# How to Define the Data Display Mode in R

A ggplot2 geom in R tells the plot how you want to display your data. For example, you use geom_bar() to make a bar chart. In ggplot2, you can use a variety of predefined geoms to make standard types of plot.

A geom defines the layout of a ggplot2 layer. For example, there are geoms to create bar charts, scatterplots, and line diagrams (as well as a variety of other plots).

Each geom has a default stat, and each stat has a default geom. In practice, you have to specify only one of these.

Geom | Description | Default Stat |
---|---|---|

geom_bar() | Bar chart | stat_bin() |

geom_point() | Scatterplot | stat_identity() |

geom_line() | Line diagram, connecting observations in ordered by
x-value |
stat_identity() |

geom_boxplot | Box-and-whisker plot | stat_boxplot() |

geom_path | Line diagram, connecting observations in original order | stat_identity() |

geom_smooth | Add a smoothed conditioned mean | stat_smooth() |

geom_histogram | An alias for geom_bar() and stat_bin() | stat_bin() |

## How to create a bar chart using ggplot2 in R

To make a bar chart you use the geom_bar() function. However, note that the default stat is stat_bin(), which is used to cut your data into bins. Thus, the default behavior of geom_bar() is to create a histogram.

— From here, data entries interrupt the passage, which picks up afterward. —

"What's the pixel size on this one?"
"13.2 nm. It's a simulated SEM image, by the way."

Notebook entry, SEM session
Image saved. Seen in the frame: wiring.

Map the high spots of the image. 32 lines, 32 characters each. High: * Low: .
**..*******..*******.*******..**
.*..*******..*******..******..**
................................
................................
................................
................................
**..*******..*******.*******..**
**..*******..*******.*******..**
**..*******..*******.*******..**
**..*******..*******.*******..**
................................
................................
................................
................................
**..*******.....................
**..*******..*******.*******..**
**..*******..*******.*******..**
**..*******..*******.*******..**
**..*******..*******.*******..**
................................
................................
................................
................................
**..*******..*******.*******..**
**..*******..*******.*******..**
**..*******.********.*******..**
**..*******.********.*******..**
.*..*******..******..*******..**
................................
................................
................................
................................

For example, to create a histogram of the depth of earthquakes in the quakes dataset, you do the following:

> ggplot(quakes, aes(x=depth)) + geom_bar() > ggplot(quakes, aes(x=depth)) + geom_bar(binwidth=50)

Notice that your mapping defines only the *x*-axis variable (in this case, quakes$depth). A useful argument to geom_bar() is binwidth, which controls the size of the bins that your data is cut into.

So, if geom_bar() makes a histogram by default, how do you make a bar chart? The answer is that you first have to aggregate your data, and then specify the argument stat="identity" in your call to geom_bar().

In the next example, you use aggregate() to calculate the number of quakes at different depth strata:

> quakes.agg <- aggregate(mag ~ round(depth, -1), data=quakes, + FUN=length) > names(quakes.agg) <- c("depth", "mag")

Now you can plot the object quakes.agg with geom_bar(stat="identity"):

> ggplot(quakes.agg, aes(x=depth, y=mag)) + + geom_bar(stat="identity")

In summary, you can use geom_bar() to create a histogram and let ggplot2 summarize your data, or you can pre-summarize your data and then use stat="identity" to plot a bar chart.

## How to make a scatterplot in ggplot2

To create a scatterplot, you use the geom_point() function. A scatterplot creates points (or sometimes bubbles or other symbols) on your chart. Each point corresponds to an observation in your data.

You’ve probably seen or created this type of graphic a million times, so you already know that scatterplots use the Cartesian coordinate system, where one variable is mapped to the *x*-axis and a second variable is mapped to the *y*-axis.

In exactly the same way, in ggplot2 you create a mapping between *x*-axis and *y*-axis variables. So, to create a plot of the quakes data, you map quakes$long to the *x*-axis and quakes$lat to the *y*-axis:

> ggplot(quakes, aes(x=long, y=lat)) + geom_point()

## How to create ggplot2 line charts

To create a line chart, you use the geom_line() function. You use this function in a very similar way to geom_point(), with the difference that geom_line() draws a line between consecutive points in your data.

This type of chart is useful for time series data in data frames, such as the population data in the built-in dataset longley. To create a line chart of unemployment figures, you use the following:

> ggplot(longley, aes(x=Year, y=Unemployed)) + geom_line()